Crossing the Streams

Egon: Don’t cross the streams. 

Peter: Why? 

Egon: It would be bad. 

Peter: I’m fuzzy on the whole good/bad thing. What do you mean “bad”? 

Egon: Try to imagine all life as you know it stopping instantaneously and every molecule in your body exploding at the speed of light. 

Raymond: Total protonic reversal. 

Peter: That’s bad. Okay. Alright, important safety tip, thanks Egon. 

Even if you’re fuzzy on the whole good/bad thing, the lesson was clear. And when you are working to trap ol’ Slimer, it’s a reasonable perspective.

Slimer was a problem, but not a big problem, and crossing the streams was not required.
Slimer

But when faced with a larger problem, the Ghostbusters only had one way out. They couldn’t stick with the old way; they needed to come together. They needed to cross the streams. 

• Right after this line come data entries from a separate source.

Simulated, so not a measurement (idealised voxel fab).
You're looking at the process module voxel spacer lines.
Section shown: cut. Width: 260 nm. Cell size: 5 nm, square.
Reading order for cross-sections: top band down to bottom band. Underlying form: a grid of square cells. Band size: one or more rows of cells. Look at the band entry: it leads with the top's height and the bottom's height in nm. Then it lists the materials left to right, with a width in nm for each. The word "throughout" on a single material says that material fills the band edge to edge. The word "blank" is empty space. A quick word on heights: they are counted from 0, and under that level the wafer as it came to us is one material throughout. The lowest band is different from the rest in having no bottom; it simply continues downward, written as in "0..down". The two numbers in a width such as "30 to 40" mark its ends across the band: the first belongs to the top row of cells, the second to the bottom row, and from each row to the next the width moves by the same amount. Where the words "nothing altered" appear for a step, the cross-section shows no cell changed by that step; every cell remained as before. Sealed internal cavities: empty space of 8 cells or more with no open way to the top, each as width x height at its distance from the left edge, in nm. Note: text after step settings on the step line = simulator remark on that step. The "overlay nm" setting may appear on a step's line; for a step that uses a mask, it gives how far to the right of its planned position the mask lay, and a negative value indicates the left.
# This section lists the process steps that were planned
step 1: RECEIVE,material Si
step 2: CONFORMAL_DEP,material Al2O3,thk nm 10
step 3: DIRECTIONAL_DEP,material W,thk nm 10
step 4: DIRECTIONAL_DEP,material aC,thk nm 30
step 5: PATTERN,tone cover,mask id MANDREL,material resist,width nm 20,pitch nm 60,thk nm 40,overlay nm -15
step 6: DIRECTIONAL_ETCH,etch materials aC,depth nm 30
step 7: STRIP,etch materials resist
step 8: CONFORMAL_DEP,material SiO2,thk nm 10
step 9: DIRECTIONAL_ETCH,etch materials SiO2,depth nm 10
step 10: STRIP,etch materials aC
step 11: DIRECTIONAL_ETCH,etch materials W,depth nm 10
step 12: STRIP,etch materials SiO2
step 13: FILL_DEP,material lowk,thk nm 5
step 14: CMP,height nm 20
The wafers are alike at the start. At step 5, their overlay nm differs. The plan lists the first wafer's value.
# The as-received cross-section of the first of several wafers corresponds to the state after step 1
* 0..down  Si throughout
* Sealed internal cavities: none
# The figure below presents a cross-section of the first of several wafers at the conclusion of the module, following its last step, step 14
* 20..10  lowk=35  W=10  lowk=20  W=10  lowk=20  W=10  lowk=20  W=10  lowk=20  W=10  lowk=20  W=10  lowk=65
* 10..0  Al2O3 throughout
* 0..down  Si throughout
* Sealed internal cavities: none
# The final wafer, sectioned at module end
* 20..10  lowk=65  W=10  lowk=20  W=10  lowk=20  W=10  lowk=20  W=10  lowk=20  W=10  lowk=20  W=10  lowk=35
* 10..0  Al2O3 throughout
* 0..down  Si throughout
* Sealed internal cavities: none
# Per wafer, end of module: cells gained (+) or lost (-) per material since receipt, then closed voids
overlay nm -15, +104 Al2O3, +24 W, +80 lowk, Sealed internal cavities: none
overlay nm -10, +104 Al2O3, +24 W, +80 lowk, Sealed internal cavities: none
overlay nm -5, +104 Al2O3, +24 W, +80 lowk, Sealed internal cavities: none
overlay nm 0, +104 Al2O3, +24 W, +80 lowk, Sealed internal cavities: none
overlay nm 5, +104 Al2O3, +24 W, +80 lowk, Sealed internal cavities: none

Stay Puft Marshmallow Man... a bigger problem, requiring a bigger solution. Crossing the streams.
Stay Puft Marshmallow Man… a bigger problem

We’ll Cross the Streams

Egon: I have a radical idea. If the door swings both ways, we could reverse the particle flow through the gate. 

Peter: How? 

Spengler: We’ll cross the streams. 

Peter: Excuse me, Egon, you said crossing the streams was bad. 

Ray: Cross the streams… 

Peter: You’re gonna endanger us, you’re gonna endanger our client. The nice lady who paid us in advance before she became a dog. 

Spengler: Not necessarily. There’s definitely a very slim chance we’ll survive. [team ponders] 

Peter: I love this plan! I’m excited to be a part of it. Let’s do it! 

Winston: This job is definitely not worth eleven-five a year! 

Crossing the streams is what happened when H.B. Reese coated peanut butter with delicious Hershey’s chocolate.

Reese's Peanut Butter Cups, the ultimate in crossing the streams
Reese’s Peanut Butter Cups

Crossing the streams is what happened when Rick Rubin lined up Run DMC with Aerosmith. 

Are you getting the idea? 

Books plus the internet = Amazon. 

Amazon, books plus internet.
Amazon

Modeling plus American Idol = Americas Next Top Model. 

Tyra crossed the streams of modeling and American idol.
Tyra Banks, stream crosser

Got it? Crossing the streams is a power move. It can supercharge your innovation.

See, when you cross the streams, you can accomplish some pretty big-time stuff. 

Total protonic reversal. 

Piece by Piece

In his (excellent) Lego Documentary, Pharrell Williams asks, “What if life is like a Lego set? And you can put it together, piece by piece?” With The Neptunes and N.E.R.D, he used this thinking to unburden himself. He wasn’t trying to create those Lego pieces, he was just assembling them. After all, people have been playing C Minor for quite some time.  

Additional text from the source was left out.